Pardon my obsession, folks, but it’s the little things that drive me nuts. The lowly em dash, one of my favorite punctuation marks, drives me nuts in ebooks.
Kindle mobi files are lovely things. You can read them on your Kindle, Kindle Fire, computer, tablet, phone, or whatever your preferred device. The device will helpfully fit the text to your screen, and on the Kindle (don’t know about other readers) it makes a fair attempt at justifying the text. Look at the above image and see what happens when the file runs into an em dash that it believes is part of the words it connects. A monster space.
I read a lot of ebooks. Improper formatting can hurt you, the self-publisher. Oh sure, the weird spacing, font size jumps, orphaned punctuation, blank pages and other little irritants are only that, irritants. It’s not often I run into something that makes the text unreadable–it has happened, though. Sometimes I have to just grit my teeth and ignore the errors. Sometimes the formatting errors are so bad I will refuse to purchase from that particular publisher (or writer) again.
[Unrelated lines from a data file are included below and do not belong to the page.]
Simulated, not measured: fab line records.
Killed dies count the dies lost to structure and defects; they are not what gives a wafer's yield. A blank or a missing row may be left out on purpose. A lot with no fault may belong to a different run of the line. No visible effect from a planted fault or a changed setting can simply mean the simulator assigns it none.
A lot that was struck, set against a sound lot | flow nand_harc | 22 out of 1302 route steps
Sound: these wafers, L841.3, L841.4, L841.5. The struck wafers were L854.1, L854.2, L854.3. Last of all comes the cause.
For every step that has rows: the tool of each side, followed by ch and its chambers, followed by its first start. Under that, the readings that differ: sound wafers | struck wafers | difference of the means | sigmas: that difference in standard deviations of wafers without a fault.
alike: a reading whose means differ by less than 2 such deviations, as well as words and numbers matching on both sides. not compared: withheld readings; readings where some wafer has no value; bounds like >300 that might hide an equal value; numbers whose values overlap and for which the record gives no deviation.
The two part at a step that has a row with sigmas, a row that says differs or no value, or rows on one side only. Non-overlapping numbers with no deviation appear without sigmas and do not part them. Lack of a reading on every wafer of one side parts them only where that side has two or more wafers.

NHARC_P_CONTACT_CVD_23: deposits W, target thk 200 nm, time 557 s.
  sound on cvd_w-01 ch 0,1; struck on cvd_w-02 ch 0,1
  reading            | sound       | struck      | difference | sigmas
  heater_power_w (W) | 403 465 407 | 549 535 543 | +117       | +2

Now that I am learning how to format ebooks those little details obsess me. Then, I began to notice something. The majority of orphaned punctuation and monster spaces were showing up in some ebooks, but not in others. The problem is most prevalent in reissued back list titles. Ah ha, I thought, OCR–Optical Character Recognition. Publishers were scanning printed books and converting them to ebook files. That’s all well and good, except OCR files have to be proofread with extreme care because the print doesn’t always translate properly. Plus, OCR reads
as one word. Thus the ereader treats it as one word, too, so if it comes at the end of a line, you end up with a monster space. In order to prevent that, the formatter needs to go in and manually insert a “No-Width Optional Break.”
So, that led to me experimenting with Word to see how it handles the em dash.
In the version of Word I use (Word 2000), you will notice that Word has decided that between the first word and the em dash there is a No-Width Non-Break, meaning the first word and the em are forever joined. Between the em dash and the second word there is a No-Width Optional Break. There is no space between the em dash and the words it connects, but when it comes time to wrap to fit the screen, the break occurs and thus, there is no monster space.
happy– unhappy <–How Word actually sees the em dash
This is also quite elegant because it never allows the em dash to occur at the beginning of the line (which is nitpicky, but I’m a nitpicky person who believes punctuation should always be presented in context). Problem solved, right? Not right. Look at my poor little orphan quote mark. Word treats the quote mark as a word so the No-Width Optional Break rule is applied.
If I were a techno-geeky kind of person, I could fix that. I’m not. My version of Word does not allow me to insert No-Width Optional Breaks or Non-Breaks. Since this is standard formatting language, you can find out if your word processor or Word version allows you to manually insert those commands. Find SPECIAL CHARACTERS (in Word it is under INSERT and then SYMBOL. It will open a box that will let you find SPECIAL CHARACTERS. If there is a shortcut code (Ctrl + Whatever + Whatever) next to the special character, you can insert the code. If not, your version doesn’t support it). I’m pretty sure there are updates or special files that can be downloaded to allow for the characters.
Moving on… Since I’m using Scrivener to format mobi files, I wanted to see how the program handles em dashes.
Scrivener inserts the No-Width Optional Break before and after the em dash. That’s not wonderful. It’s not nearly as bad as the monster space, but an em dash at the beginning of a sentence is out of context. Not much, only a smidge, but it’s enough to give sensitive readers a slight pause as they figure out the meaning of the punctuation. And because of that, if the em dash is at the end of a piece of dialogue next to a quote mark, you end up with an orphan.
So I went looking in Scrivener’s CHARACTER MAP. This is what I found.
Those little blank boxes are actually codes. You select one, copy it and then paste it into the text where you want. If you’ll look at the Scrivener text image at the bottom you will see that by using the Narrow No-Break Space I hooked up the “else” with the em dash and quote mark. No orphan. This means I can go through the manuscript with the Search function and customize the em dashes. This requires patience and attention to detail. This code does NOT show up on the screen. Your text will look the same with or without the inserted code.
Also, Scrivener sort of freaked me out by inserting a paragraph return along with the code, which makes no sense, but then that’s why I’m NOT getting the big bucks. I just backspaced and it worked fine.
So, what I have learned so far.
- If you are using an OCR file, you need to go in and manually insert either Optional Breaks or Non-Breaks between the em dashes and the words they are connected to.
- Test whatever program you are using to see how it handles breaks. If the default set-up is screwing up your formatting, you need to manually insert Optional Breaks and Non-Breaks. Watch out for orphans.
Is this important? I vote yes.